Andrew Taylor is one of my favourite authors and I particularly love his Marwood and Lovett series. This is the fifth book and I think it is my favourite so far. It can also be read as a standalone; there is a helpful index of characters at the front and historical notes at the back.
The story opens in 1670 with two young girls playing at witchcraft. Soon afterwards, the step-father of one dies in mysterious and agonising circumstances. A government clerk known for gambling and drinking, unpopular with his family and in debt to a local villain, it is only surprising no one has killed him before now. James Marwood, tasked with retrieving some sensitive government files from the man's house, suspects his death is not quite as it appears. Marwood begins an investigation, only to find himself - and the lives of those around him - in real danger.

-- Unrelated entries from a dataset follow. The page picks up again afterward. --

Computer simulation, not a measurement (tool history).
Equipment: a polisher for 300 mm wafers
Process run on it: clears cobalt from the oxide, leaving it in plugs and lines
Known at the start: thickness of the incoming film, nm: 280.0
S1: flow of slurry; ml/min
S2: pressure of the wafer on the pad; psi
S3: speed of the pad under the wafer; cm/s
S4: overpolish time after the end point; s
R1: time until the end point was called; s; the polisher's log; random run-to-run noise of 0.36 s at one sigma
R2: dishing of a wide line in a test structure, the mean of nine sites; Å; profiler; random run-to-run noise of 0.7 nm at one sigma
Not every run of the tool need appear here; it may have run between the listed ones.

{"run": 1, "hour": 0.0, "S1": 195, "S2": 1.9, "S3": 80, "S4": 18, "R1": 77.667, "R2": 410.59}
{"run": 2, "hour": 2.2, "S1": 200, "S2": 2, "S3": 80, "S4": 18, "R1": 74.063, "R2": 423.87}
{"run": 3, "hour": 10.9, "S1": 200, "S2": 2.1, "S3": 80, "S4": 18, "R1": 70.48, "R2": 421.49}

Meanwhile, Cat Lovett's architecture business is going from strength to strength and she's been handed a commission to design a poultry house for the woman the King loves most in the world - but is she being used as a royal pawn?
The Royal Secret is set during one of my favourite time periods and I love all the historical details, particularly the glimpses into royal life, which is not quite as glamorous as one would hope! There is lots of spy-like intrigue as Marwood tries to track down the utterly ruthless killer. Cat receives an all-expenses paid trip to France (which doesn't go quite the way she is hoping) and there is even an appearance by a real lion. My only quibble with the story is that Cat allows herself to become distracted by a pretty face. I had thought she was smarter than that!